CAPTCHAs (e.g. requiring a site visitor to click all the images of traffic lights in a grid of images) are often used throughout to Internet to verify that a site visitor is a human rather than a bot.
Many people claim that the providers of the CAPTCHA service (often Google) also use these CAPTCHAs to train their machine-learning algorithms by getting the site visitors to (unknowingly) label training data for supervised learning of image-recognition algorithms.
But I don't see how the (alleged) overt and covert functions of CAPTCHAs - verifying the user's humanity and labeling future training data - can be done at the same time. It seems to me in order to distinguish humans from bots, the images need to already be reliably labeled by the CAPTCHA provider so that the CAPTCHA knows whom to let through. But in order for users to provide input to future ML training runs, the images can't already be reliably labeled.

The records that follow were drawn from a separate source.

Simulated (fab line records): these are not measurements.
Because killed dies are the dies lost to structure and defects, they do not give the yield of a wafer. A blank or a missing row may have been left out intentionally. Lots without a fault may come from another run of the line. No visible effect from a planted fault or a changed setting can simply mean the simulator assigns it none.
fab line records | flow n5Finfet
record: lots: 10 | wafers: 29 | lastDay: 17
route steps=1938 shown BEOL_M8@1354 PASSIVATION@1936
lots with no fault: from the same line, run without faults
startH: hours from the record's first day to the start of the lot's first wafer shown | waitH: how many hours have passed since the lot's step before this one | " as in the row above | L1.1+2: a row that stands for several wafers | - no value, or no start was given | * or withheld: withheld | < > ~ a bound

So what exactly is the claim here? Are the images in online CAPTCHAs already labeled or not? Is the claim that some CAPTCHAs are being used to block bots, and others are being used to label future training data, but no individual CAPTCHA is performing both tasks? If so, will CAPTCHAs in the second category let you through no matter which images you click? Is there any public information or estimates about the relative proportion of these two categories of CAPTCHA?
A quick search will turn up dozens of sites that claim that Google uses its CAPTCHAs to label future training data, but I haven't found any that address this point.